Someone once told Greg Pardlo, GW’s newest creative writing professor and poet, that academia could ruin his poetry. After Thursday night’s poetry reading however, Pardlo should have no fear that he is losing his talent, if anything, his talent is increasing.

For a man with many awards to his name, Pardlo is incredibly humorous and humble. He made many playful shout outs to the audience from faculty (“You knew that line was coming Faye Moskowitz!”) to students (“And to my homies in the English department, Sasha and Justin.”) This also means that Pardlo is very open in discussing what actually inspires his poetry too.

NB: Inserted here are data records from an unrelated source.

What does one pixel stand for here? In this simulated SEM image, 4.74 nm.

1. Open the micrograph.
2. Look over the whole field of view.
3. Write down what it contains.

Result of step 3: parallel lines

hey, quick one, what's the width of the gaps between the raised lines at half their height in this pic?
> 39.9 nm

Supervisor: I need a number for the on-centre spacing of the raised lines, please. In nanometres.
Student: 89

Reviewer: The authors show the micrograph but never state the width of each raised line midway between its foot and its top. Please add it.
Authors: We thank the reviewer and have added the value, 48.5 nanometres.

“Each project has a certain obsession that guides it,” he said. For his book Totem this obsession was the painterly art. “I wished I could be a painter,” he said. “So it was the intersection between painters and poets.” This lead to a reading of his poem on a bar fight with Jackson Pollack called, “Title It Shotgun Wound” to a the story of a tryst between artists, Georgia O’Keefe and writer Jean Toomer, titled “Restoring O’Keefe.”

Pardlo garners his inspiration from many sources, but he emphasized that the typical student excuse “nothing ever happened to me, I grew up in a suburb” does not work. “You have to find something,” he said. “Look, I grew up in the suburbs too, but I had never written about the suburbs. So I tried to find passion and meaning in the suburbs.” This thought process culminated in a poem aptly titled, “Suburban Passional.”

At this point in the reading Pardlo had reached his current poems written during his time as an academic. Those who doubted his ability to meld all texts and contexts into poetry as an academic were instantly proved wrong. He said, “My new poetry is about exploring my life or one’s life in texts. All of you English majors understand that the songs we listen to, the movies we watch, the books we read, are texts.” One of Pardlo’s most distinctive poem explores a common phrase often found in slave narratives, “I was born.” In his poem, “Written By Himself” he catapults off of this theme to epic proportions, eventually landing him in the current issue of The American Poetry Review.

Pardlo is a poetic force to be reckoned with. GW is lucky to have him.